2) Maybe I didn't understand your question, but you're asking when to
stop running simulations, and then you answer yourself: you stop when
the mean time has converged. According to the Law of Large Numbers,
you can be as near to the population (unknown) mean as you like by
taking the mean of an ever bigger sample. Now, if running each
simulation takes some time, are you asking how many simulations you
should run in order to be within a confidence interval of x% around
the mean?


Looking forward to answering your question,

elmarto-ga

Clarification of Question by gooseman-ga on 19 Jun 2002 16:56 PDT
Hi,

>> 1) Are you saying that the number of iterations taken to find the
target follow a skewed poisson distribution?
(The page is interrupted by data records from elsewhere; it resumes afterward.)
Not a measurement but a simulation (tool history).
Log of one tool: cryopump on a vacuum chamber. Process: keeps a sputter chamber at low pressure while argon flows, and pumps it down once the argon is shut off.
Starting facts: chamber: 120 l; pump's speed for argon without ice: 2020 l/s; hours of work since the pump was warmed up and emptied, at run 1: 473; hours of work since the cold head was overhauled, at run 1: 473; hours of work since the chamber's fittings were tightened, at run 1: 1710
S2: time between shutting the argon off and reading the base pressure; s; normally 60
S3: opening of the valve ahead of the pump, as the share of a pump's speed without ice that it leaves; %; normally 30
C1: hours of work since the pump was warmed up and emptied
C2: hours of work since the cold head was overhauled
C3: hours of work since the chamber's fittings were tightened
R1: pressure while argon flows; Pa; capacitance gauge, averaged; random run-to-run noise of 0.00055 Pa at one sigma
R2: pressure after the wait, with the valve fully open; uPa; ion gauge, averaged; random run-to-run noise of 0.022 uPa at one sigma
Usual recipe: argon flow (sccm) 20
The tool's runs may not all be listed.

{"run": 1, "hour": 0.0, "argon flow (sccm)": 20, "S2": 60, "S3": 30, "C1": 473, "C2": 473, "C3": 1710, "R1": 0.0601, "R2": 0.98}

Yep - It seems that the time taken follows a poisson distribution -
the histogram is skewed to the left, with a long tail to the right.

>> 2) Maybe I didn't understand your question, but you're asking when
to
stop running simulations, and then you answer yourself: you stop when
the mean time has converged. According to the Law of Large Numbers,
you can be as near to the population (unknown) mean as you like by
taking the mean of an ever bigger sample. Now, if running each
simulation takes some time, are you asking how many simulations you
should run in order to be within a confidence interval of x% around
the mean?

Yep - once the mean converges - There are various methods I have seen
to get _efficiently_ this mean convergence. One friend mentioned batch
running - running the same scenario 10 times, getting the mean, then
20 times, then 40 and each point you check the error margin the mean.
When it is small you stop. But, I'm not sure this is a formal method,
and frankly sounds rather inefficient. Also, if anyone can get me some
source code examples of how to deal with this, I'd be extra greatful!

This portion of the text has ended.